Python package for handwriting recognition

Question 1

I am currently writing my bachelor's thesis about on-line handwriting recognition. This is not OCR, because I have the information how a symbol is written as a list of pen trajectory coordinates (x, y).

I call this hwrt - handwriting recognition toolkit. It has a documentation and a friend of mine got the "first steps" to work on his computer.
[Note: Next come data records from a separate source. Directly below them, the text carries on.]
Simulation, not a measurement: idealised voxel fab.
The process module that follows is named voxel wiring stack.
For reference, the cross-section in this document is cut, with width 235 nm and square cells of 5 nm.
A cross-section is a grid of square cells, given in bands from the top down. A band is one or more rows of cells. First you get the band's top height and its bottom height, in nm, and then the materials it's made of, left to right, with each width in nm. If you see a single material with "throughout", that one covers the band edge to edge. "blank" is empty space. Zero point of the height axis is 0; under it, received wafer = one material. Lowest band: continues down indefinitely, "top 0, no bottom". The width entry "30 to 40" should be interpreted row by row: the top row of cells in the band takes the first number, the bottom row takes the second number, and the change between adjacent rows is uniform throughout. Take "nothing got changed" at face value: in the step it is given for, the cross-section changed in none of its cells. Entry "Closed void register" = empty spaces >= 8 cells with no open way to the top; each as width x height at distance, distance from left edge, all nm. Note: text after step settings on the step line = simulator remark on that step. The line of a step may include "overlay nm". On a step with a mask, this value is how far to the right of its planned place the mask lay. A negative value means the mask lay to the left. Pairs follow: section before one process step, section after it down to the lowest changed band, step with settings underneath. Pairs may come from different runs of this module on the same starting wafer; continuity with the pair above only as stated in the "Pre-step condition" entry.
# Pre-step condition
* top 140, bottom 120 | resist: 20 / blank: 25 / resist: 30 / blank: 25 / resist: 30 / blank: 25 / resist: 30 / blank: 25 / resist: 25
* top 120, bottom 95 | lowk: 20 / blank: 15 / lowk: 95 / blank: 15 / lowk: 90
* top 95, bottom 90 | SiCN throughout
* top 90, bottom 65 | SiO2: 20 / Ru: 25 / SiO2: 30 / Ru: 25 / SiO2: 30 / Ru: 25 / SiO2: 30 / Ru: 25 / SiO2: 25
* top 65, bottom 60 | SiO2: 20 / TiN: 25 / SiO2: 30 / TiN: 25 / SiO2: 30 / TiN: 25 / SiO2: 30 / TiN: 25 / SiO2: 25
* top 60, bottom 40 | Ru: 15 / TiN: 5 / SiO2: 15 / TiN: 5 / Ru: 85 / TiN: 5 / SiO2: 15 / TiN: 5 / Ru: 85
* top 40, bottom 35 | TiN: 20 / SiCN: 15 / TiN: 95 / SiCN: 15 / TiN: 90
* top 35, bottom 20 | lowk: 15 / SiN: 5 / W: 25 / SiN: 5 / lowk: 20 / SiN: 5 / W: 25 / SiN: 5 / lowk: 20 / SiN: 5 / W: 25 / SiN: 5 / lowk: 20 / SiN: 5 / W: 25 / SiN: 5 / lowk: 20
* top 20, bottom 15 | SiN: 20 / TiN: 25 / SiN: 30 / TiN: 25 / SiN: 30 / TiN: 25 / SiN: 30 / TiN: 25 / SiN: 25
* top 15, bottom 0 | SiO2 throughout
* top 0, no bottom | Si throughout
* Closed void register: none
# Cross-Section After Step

However, it is the first time I wrote a Python package of which I hope that others might use it. I hope to get general feedback about this project.

The project is hosted at GitHub and has the following structure:

.
├── bin
├── dist
├── docs
├── hwrt
│  ├── misc
│  └── templates
└── tests
 └── symbols

I has some nosetests (not enough, I am working on it).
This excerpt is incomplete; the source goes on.